Letters

Letters

The New VQ: Pros and Cons

I wanted to compliment you on the redesign of the Quarterly that premiered with the latest issue. Modern, clean, simple, exciting, colorful, and clear; I think it is a wonderful change and applaud you for it! Keep up the good work!

McKay Lyall ’98
Dorset, Vermont

I wondered when I would become an official Old Fogey; now Vassar: The Alumnae/i Quarterly has made it clear. Just when I finally have more discretionary time for reading, your heavy-handed color blocks are trendy hazards. Sports scores (page 8) are difficult, the Vassar Mystery List (page 19) is impossible, Music CD (26), Connecting AAVC (64), and AAVC Bylaw amendments (66) are hopeless.

You don’t have to woo us. No browsers at newsstands, we are your loving if critical captive audience. Thank you for unembellished class notes. Please let us read the rest of the magazine.

Kay Muhs Kuhn ’44
Lexington, Massachusetts

Your desire to make the Quarterly more “with it” is commendable and, with the exception of an overdose of color, the interior is fine. The cover, however, seems disconnected—no aura of Vassar whatsoever. The articles, as always, are excellent, The Last Page being a perfect antidote to the cover!

Roxanne Beardsley ’32
Bloomfield, Connecticut

Congratulations on the redesign of the Vassar Quarterly. The crisp and clear new format perfectly complements the quality of the content.

Robert Renaud ’76
Ledyard, Connecticut

Thanks for the excellent issue of the Vassar Quarterly. But, on page 68 in the article “Up the Downhill”, was a phrase which grated: “Giving my husband and I…” The article itself was entertaining. Keep up the good work!

Frances Dennison ’42
Bronx, New York

Your recent issue may be an artistic triumph but is a communications disaster. Crowded type on a colored [background] makes it very difficult to read. I believe the purpose of the Vassar Quarterly is to keep the alumnae/i informed about the campus, the students, and each other. When it is a strain to read, the purpose of an artistic setting is defeated. This is meant to be an informative publication not a picture book.

Anne Brewster ’48
Albany, New York

Congratulations on the new look of our Quarterly, now entitled Vassar. Right from the start, the cover is uncluttered, attention-grabbing, and nicely colorful. In fact, the addition of color throughout is a great plus. The same comment about the cover applies to the entire issue, from the table of contents to the very back page. Kudos!

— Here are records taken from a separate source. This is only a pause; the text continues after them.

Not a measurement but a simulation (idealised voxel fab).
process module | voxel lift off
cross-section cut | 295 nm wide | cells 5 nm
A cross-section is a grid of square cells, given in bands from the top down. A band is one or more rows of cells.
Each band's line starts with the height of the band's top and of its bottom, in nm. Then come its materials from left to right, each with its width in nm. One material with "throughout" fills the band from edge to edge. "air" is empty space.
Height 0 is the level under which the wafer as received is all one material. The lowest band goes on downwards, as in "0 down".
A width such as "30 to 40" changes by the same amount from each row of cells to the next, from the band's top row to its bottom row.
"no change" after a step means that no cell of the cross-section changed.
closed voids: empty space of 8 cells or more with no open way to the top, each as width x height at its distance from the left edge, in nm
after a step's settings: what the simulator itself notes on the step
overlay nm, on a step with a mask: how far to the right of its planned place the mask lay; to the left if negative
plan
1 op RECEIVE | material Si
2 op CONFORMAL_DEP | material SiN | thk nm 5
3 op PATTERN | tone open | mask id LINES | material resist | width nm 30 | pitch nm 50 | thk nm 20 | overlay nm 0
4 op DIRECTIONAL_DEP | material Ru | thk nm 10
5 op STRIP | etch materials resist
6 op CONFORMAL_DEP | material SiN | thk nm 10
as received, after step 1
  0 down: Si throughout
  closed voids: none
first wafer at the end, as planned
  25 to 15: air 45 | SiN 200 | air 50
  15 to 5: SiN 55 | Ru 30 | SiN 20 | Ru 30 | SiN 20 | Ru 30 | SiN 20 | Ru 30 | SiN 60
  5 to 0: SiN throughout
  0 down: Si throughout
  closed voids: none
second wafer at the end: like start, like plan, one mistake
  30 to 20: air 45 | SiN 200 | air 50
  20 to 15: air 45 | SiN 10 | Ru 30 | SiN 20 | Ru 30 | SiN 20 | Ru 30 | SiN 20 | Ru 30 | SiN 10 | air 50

Claire Robinson Salmond ’47
Amelia Island, Florida

New look is refreshing, not that the previous cover was at all unattractive. It seems that visual “half-life” is getting shorter these days. Also liked the piece on Anne McNiff Tatlock ’61. Encouraging to read about a VC alum who’s high-profile in the investment business.

Peng Ngin ’84
San Francisco, California

Additions to the Mystery List

I would like to add a classmate, Blythe Morley Brennan, to your list of Vassar authors of mystery stories. Blythe wrote two, both published by Harcourt Brace: Murder by Inches (1943) and The Parchment Key (1944). They were published under a pseudonym, Stanley Hopkins, Jr. (stolen from Sherlock Holmes), which may have been why you missed them. Blythe then went on to writing documentary films and later, to being an editor with the Reader’s Digest Book Club.

Lydia Tyner Anderson ’44

Old Greenwich, Connecticut 

Editor’s further addition to the list:

Beth Saulnier ’90, whose first mystery, Reliable Sources, came out in November 1999, should have been on our Vassar mystery list. Ms. Saulneir’s second mystery, Distemper, is due out this month (June 2000); both are from Warner Books. The third book in the series is coming out in spring of 2001.

And the Mystery Is…
Aw c’mon! Or was Jorge Ribeiro ’75 joking when in “Dead Write” (Spring 2000) he said that murder has come “from unmentionable to acceptable” at Vassar. Surely he didn’t believe that a ’65 graduate actually “had to read Agatha Christie and Dorothy Sayers secretly.” If she did, there must have been a lot of backsliding in freedom to read at Vassar between the 1940s and the 1960s. The library stacks weren’t full of murder mysteries, but I, for sure, never heard anybody in any department—or the head resident of my dorm—suggest that we eschew the genre. Of course, I wasn’t a budding author who needed to be dissuaded. I hope that Vassar graduates in the second half of the century don’t think that those of us in the first were surrounded with thought police!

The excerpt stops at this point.